I am simple man. I do not need so much.
But I need solitude to arrange my thoughts in a manner,
so that I understand them.
My brain seems to be extremely biased to see the
aesthetic and exclude the rest.
I would be aware, but not focus on thoughts and perceptions causing negative emotions in me.
Sometimes it may happen that I find myself far from reality.
Moments of rationalisation will follow and ground me.
Those are unpleasant, but necessary.
This oscillations are essential.
They drive the process to create a my own world of aesthetic.
So writes Lithuania-based designer Oskaras Povilenas, who crafts his fashion around a vision for the future, one where the world’s unpredictability is embraced rather than ignored. To this end, his unique pieces carry with them a distinct voice, encouraging global acceptance and strength with a singular aesthetic. To hear more about his process, Schön! spoke with the designer.
Introduce us to the included text. How does it relate to your work?
With the text I am a simple man…, I am connecting with my clients at one level and underlining the philosophy of this collection with a personal detail. My brain is biased towards aesthetics, and that can be considered as a huge weakness, making me susceptible to a rush of negative emotions when I have a moment of realisation. I was aware of this and searched for the meaning behind that characteristic until I found it in design, which transformed focusing on beauty and aesthetic into a strength. This truly reflects that every characteristic of you has its own reason and meaning. And you better love it.

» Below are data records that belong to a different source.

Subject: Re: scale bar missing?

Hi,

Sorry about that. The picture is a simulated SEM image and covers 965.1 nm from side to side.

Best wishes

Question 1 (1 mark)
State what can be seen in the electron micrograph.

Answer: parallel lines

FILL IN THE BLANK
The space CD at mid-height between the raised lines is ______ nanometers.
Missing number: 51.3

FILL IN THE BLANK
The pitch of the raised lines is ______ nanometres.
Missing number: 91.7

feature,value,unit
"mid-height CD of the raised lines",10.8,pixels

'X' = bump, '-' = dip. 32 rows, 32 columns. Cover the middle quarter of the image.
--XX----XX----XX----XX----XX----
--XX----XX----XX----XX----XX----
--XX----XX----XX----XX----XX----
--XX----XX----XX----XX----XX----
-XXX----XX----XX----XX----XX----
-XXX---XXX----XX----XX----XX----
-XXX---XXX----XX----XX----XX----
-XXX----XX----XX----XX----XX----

What can you tell us about the photoshoot accompanying these pieces, e.g. themes, story, etc.?
As you might know, the collection is called I Am Not in Love. The colour red draws a line that connects all pictures with the perception of warmth, the feeling of love. Nevertheless, it is sometimes piercing the photograph, just as love can pierce us. The model creates shadows that display her inner self and her vulnerability, which is revealed by the white light shining on her.
Her process is in motion; she desperately reaches for love, then hides from it, then plays around. She is trying to interrupt the love with her own darkness — sometimes her darkness is interrupted by love. The red light changes shape and appearance until it starts to blend with the white light and reaches stability. She now loves herself and allows vulnerability to be part of her.
You wrote on your site, “When I am creating, I name the piece after a woman, a woman of my imagination.” When did this process begin? How does it influence your design?
The beauty of humans in general is diversity. And I am trying to create beauty. All of the pieces I’ve ever created have been based on a sharp imagination of a woman’s character, including posture and the way she moves. The only aspects left blank are body shape, hair, and eye colour; those are of no importance. I think of how to reflect the obvious and the more subtle characteristics of this woman in my design. The former, along with posture and movement, influences mainly the decision for cut and fabric, while the latter ones have a huge impact on the details, which then directly reflect the sophistication of a woman. This is how I create an array of unique women; this is how I create beauty.
But not all women are of my own imagination. Clients who want custom-made pieces undergo the same process. Before I start, I will make sure to know not only their style preferences but also their character, on which I will then build a reflection of their potential.
You’ve said that this collection is about “allowing [ourselves] to commit to inner unpredictability without feeling vulnerable.” How did “unpredictability” impact this collection?
Inner unpredictability is the spontaneous eruption of emotions and thoughts that we do not expect to have. We may like them, we may not like them. But they will come and go… The collection aims to strip the negative bias from vulnerability, to show that emotions and thoughts are part of us; they make us unique and let us grow, rather than something that needs to be eliminated. I used them as strength and presented the pure reflection of my inner motion in my designs.
Talk a little about sustainability as it fits with the brand’s methods and ethos.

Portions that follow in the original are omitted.